Blockhouse, Waterford City, Co. Waterford
Co. Waterford |
Coastal Defenses
On the waterfront at Waterford, directly in front of the Viking-built Reginald's Tower, there once sat a low, oval artillery platform that no longer exists and that most accounts of the city quietly pass over. Built sometime after 1560, it was a stone-faced structure designed with embrasures, the angled openings cut into a fortification wall to allow cannon to fire outward while exposing as little of the structure as possible to return fire. Seventeenth-century maps record it as carrying eight guns, and for well over a century it formed part of the city's waterfront defences.
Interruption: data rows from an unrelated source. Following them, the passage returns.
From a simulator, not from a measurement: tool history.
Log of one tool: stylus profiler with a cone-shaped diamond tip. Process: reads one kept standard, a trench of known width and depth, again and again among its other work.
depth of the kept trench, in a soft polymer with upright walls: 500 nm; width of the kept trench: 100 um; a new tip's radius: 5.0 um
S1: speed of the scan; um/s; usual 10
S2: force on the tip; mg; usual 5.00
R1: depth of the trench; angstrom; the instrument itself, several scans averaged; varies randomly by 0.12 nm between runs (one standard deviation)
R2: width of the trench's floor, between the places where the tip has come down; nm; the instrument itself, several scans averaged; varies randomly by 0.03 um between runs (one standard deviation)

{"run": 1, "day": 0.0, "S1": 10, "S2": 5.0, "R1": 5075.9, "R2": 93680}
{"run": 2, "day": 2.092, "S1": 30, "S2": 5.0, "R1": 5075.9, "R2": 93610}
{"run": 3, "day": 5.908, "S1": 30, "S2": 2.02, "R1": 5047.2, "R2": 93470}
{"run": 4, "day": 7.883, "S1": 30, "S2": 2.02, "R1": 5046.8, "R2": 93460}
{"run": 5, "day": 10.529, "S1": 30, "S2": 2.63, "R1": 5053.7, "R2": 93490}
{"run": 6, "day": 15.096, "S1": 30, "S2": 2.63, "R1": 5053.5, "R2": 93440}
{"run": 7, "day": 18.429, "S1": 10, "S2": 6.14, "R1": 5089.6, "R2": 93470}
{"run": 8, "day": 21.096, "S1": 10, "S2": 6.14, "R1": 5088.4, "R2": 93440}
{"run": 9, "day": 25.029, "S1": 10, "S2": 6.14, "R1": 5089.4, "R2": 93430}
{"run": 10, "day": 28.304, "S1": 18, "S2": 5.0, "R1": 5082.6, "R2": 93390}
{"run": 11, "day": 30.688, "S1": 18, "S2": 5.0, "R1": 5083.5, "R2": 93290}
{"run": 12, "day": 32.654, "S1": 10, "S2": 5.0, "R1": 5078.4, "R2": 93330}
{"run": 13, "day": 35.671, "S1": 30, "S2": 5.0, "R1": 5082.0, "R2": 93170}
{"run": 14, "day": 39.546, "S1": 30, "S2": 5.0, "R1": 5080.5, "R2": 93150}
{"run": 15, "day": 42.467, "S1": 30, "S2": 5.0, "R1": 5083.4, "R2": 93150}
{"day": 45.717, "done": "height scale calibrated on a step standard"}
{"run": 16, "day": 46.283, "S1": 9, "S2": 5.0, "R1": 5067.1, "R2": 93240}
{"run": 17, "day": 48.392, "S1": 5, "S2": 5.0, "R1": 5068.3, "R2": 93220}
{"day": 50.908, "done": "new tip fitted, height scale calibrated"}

In the 1680s, a Mr Dean Stanhope described it as "the lower platform supplied with seven or eight great guns, well mounted," a phrase that suggests the installation was still considered functional and respectable at that point. The structure belonged to a broader programme of coastal fortification that shaped the estuary towns of the south-east during the sixteenth and seventeenth centuries, as English Crown authority worked to secure Ireland's ports against foreign naval threats and domestic instability. By 1710, however, the blockhouse had been dismantled entirely. Charles Smith, writing in his 1746 history of Waterford, noted its removal, and that date of 1710 appears to be the last firm record of the structure in any form. Nothing of it survives above ground today.